Apple on Tuesday finally updated its iPod Touch.
The upgrade brings the new iPod Touch inline with features found in the iPhone 6. The updated Touch gets an 8-megapixel camera, an upgrade from the prior model’s 5-megapixel shooter. The Touch also gets the same 64-bit processor, allowing it to run faster and handle better graphics for games, as well as the “M” chip for motion tracking. It still, however, retains the smaller four-inch display.
The iPod, first launched in October 2001, is what started Apple’s major comeback and established its reputation as an innovator. But the popular music player has lost much of its appeal now that users can access music on their smartphones or on their Apple Watches.

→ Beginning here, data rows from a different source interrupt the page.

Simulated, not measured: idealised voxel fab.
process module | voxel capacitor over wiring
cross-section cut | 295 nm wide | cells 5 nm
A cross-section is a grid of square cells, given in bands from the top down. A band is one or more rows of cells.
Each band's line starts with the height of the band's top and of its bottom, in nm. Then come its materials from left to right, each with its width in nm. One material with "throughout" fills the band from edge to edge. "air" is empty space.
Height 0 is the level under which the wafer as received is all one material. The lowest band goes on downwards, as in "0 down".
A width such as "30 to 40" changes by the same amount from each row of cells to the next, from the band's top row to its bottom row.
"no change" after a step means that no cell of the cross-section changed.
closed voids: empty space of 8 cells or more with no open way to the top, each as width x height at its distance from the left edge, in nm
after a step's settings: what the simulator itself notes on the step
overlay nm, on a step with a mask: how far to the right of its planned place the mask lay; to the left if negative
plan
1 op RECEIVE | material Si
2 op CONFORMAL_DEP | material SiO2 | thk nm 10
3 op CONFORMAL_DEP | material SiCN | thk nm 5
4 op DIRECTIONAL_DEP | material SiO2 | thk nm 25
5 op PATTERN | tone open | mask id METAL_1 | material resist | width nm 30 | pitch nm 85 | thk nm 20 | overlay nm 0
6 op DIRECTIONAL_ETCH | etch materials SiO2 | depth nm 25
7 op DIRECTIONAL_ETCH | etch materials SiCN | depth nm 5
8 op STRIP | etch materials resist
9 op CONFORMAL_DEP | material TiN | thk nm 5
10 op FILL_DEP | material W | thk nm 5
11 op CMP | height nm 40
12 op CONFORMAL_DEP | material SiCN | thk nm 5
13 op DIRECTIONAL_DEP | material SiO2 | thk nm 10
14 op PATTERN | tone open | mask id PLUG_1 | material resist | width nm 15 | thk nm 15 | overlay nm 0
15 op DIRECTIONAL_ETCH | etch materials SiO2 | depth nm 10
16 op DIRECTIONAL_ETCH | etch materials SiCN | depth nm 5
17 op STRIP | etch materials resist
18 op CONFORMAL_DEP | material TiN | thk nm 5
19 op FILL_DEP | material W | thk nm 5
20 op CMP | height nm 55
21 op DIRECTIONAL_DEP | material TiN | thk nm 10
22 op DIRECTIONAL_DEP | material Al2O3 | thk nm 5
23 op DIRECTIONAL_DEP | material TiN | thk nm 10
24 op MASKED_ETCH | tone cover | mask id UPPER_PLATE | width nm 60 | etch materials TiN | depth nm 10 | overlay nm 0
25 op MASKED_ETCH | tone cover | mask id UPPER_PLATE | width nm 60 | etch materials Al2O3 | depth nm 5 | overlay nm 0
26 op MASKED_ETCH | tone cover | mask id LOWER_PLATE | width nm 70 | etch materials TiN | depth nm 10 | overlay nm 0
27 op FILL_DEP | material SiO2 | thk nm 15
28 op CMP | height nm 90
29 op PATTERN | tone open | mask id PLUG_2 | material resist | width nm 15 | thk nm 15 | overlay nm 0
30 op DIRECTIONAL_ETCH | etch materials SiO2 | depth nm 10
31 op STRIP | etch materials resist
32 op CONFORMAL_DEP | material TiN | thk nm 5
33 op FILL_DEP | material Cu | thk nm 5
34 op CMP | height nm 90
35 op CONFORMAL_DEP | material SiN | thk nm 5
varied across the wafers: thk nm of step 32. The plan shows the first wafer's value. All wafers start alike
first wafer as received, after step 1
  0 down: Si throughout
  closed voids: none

Sales of the iPod have fallen since reaching a peak of 54.83 million units in fiscal 2008. In the last fiscal year, Apple sold only 14.4 million iPods. The company no longer breaks out iPod sales but instead lumps the device in with “other products” such as the Apple Watch and the Apple TV.
The base 16 gigabyte model of the iPod Touch will sell for $199, the 32 GB for $249, the 64 GB version costs $299 and 128 GB version for $399. That’s unchanged from before, aside from the addition of the 128 GB model.
The new iPod Touch will also come loaded with the latest version of Apple’s iOS software, which includes Apple Music.
While the iPod isn’t close to being one of Apple’s big money-makers, it remains an option as a lower-priced, simpler device for games, media and music. Apple in the past also has offered free iPods as part of back-to-school bundles for students and teachers. While iPod sales have been declining in recent years, the device continues to bring in billions of dollars in revenue for Apple.
The most popular iPod in recent years has been the iPod Touch, which resembles an iPhone, minus the cellular connection. It lacks many features found in newer iPhones, including a TouchID fingerprint sensor, a bigger screen and an updated processor that supports more intensive apps and gaming.
Apple a year ago cut the price on the iPod Touch line, gave it a new rear-facing camera, and added four new color selections — pink, yellow, blue, and (PRODUCT) red in a minor product refresh. Previously, the iPod Touch ranged from $229 to $399, featured only a front-facing camera, and was available in only silver and space gray. Meanwhile, Apple discontinued the iPod Classic, with its traditional clickwheel, in September when it showed off its new iPhone 6 and 6 Plus smartphones and its first wearable, the Apple Watch.
Up to Tuesday, Apple offered three different versions of the iPod with various capabilities, prices and storage capacities. Its cheapest music player, the iPod Shuffle, contained only 2GB of storage and cost $49. The iPod Nano came with 16GB of flash memory for $149. Both models came in eight color, but neither worked with Apple’s new music service, Apple Music, that launched in late June.
Apple didn’t change the iPod Nano and Shuffle, but changed out the color options. All three devices will come in six color options: silver, gold (which replaces yellow), space gray, pink, blue and (PRODUCT) Red for AIDS awareness.
The last significant iPod Shuffle update happened in September 2010, though the company changed up the device’s colors in September 2012. October 2012 marked the last iPod Nano update, as well as the last big hardware update for the iPod Touch, Apple’s touch-screen music player that resembles the iPhone. The company released a 16GB iPod Touch in May 2013, but it lacked a rear camera and a “loop strap” and only came in two colors. That hobbled 16GB model was replaced in June 2014, with Apple adding the camera back in, introducing more colors and cutting the pricing.